Every description of New York City quintet Gogol Bordello uses that catch-all “experimental” term. Experimental really should be replaced with an entire clause when referring to music. Something akin to: “Doesn't sound like the ABABAB pop we hear on AAA radio, the type of stuff that microchip-brained chess champion Deep Blue cranks out in its off time.”
“There is much chaos in [our music],” contends Gogol's frontman, Eugene Hutz. “It is also very crafted.”
Sure, they've performed with Mongolian throat singers and ballerinas. Their live shows often turn into vaudevillian skits, like when dancers imitating Russian border police took a rope to Hutz and he sung an entire song hog-tied like a Cold War defector. Last album, their producer invited drunks into the studio and the band recorded tunes lying on their backs. Ripping solos with your sensitive anatomy exposed to stumbling sots is pretty experimental... or maybe just stupid.

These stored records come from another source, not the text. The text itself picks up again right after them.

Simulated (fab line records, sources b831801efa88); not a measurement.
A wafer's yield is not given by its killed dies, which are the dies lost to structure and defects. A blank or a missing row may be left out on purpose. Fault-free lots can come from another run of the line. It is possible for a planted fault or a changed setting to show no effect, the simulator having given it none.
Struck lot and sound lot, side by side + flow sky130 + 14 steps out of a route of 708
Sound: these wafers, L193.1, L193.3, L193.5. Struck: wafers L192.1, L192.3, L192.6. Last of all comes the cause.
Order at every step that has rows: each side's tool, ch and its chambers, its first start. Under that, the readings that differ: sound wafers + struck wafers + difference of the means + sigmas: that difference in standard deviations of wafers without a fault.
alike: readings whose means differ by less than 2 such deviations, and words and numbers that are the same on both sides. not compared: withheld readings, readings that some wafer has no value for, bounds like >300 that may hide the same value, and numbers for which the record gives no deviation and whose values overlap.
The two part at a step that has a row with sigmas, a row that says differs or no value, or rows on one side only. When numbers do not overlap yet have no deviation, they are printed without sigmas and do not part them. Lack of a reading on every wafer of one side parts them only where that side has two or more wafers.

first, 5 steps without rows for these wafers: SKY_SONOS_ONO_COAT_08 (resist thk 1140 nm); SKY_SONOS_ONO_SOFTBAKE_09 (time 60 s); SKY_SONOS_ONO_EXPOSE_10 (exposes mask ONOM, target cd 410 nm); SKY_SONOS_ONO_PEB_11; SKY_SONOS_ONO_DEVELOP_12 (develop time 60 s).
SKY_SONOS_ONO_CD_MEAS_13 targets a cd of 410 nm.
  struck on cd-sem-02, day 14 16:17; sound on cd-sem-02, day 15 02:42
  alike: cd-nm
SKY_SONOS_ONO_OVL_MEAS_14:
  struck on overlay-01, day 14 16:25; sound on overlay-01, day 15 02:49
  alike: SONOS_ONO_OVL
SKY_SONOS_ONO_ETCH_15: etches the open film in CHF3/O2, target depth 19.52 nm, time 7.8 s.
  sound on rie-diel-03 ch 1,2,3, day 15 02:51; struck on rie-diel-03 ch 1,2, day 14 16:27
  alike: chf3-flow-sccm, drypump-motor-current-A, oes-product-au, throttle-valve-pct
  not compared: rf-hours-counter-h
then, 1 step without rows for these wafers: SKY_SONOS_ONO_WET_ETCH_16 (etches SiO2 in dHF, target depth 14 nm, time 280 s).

But if you really listen to Bordello's two releases, Voi-La Intruder and Multi Contra Kulti Vs. Irony, the music respects melody. Simple melody, even. Though fond of the corrosive breakdown and extracurricular mini-solos, their migrant cabaret is undercut by cantina-like feel-good song.
It must be the lyrics that people find so experimental: some songs are based on a novella Hutz wrote, in broken English, inspired by Mikhail Bulgakov's political conspiracy, The Master of Margarita.
“I was 13 beers drunk/where myself I heard I say/I ventured on New York freeway/shall I be classic self-crasher/ or be a goat slasher?!” on Multi Contra Kulti sure sounds drunk, but being drunk is only experimental for kids named Jebediah.
Only a Russian-born immigrant like Hutz could stumble onto such mongoloid metaphors. His poesy is a compelling bastardization of the English language, like magnetic poetry in the hands of someone mentally ill.
Hutz says he's nearly perfected English now, and is bored. Of course, as he's saying this, he sounds like a con artist who couldn't afford ESL classes:
“Now that my English is approaching pretty much right altogether, I feel like I have to start writing in Spanish. I really enjoyed the not knowledge of all the rules of syntaxes. There was something very brilliant about using all these new words when you didn't know all their meanings.”
Indeed, there is something smart and wordly, if not brilliant, about Gogol Bordello. Hutz coined the term “gypsy punk cabaret” to describe it, and now New York hipsters and art fags can't get enough of their ramshackle Slavic-ness.
Really, they're just five foreign dudes making sense of this community of commerce called America. At age 14, Hutz' family fled Kiev to avoid growing extra ears as a result of the Chernobyl nuclear spill, which was 60 miles from his home. He spent three years in refugee camps in Poland, Hungary, Austria and Italy before coming to New York. His bandmates are from the Ukraine and Israel-two more countries that haven't quite registered on any “Top 10 Time Share Locations” lists.
“I think the authenticity comes not from the fact that it's so attached to the tradition. It comes from the fact that it is the product of a real immigrant lifestyle,” Hutz says.
That's it. Hutz and crew approach their native music with a filmmaker's dedication to authenticity-where dirty-fingered Russkie field-workers jig with apron-wearing, lard-scented matriarchs at the only feast of the horrible, pitiful year.
Americans see Gogol Bordello as experimental because, though we've heard Brits and Japanese and Latinos explore alternative music, Eastern European refugee hoe-downs haven't been aired on much more than NPR talkathons.
Call Webster's: Global illiteracy is the new synonym for “experimental.”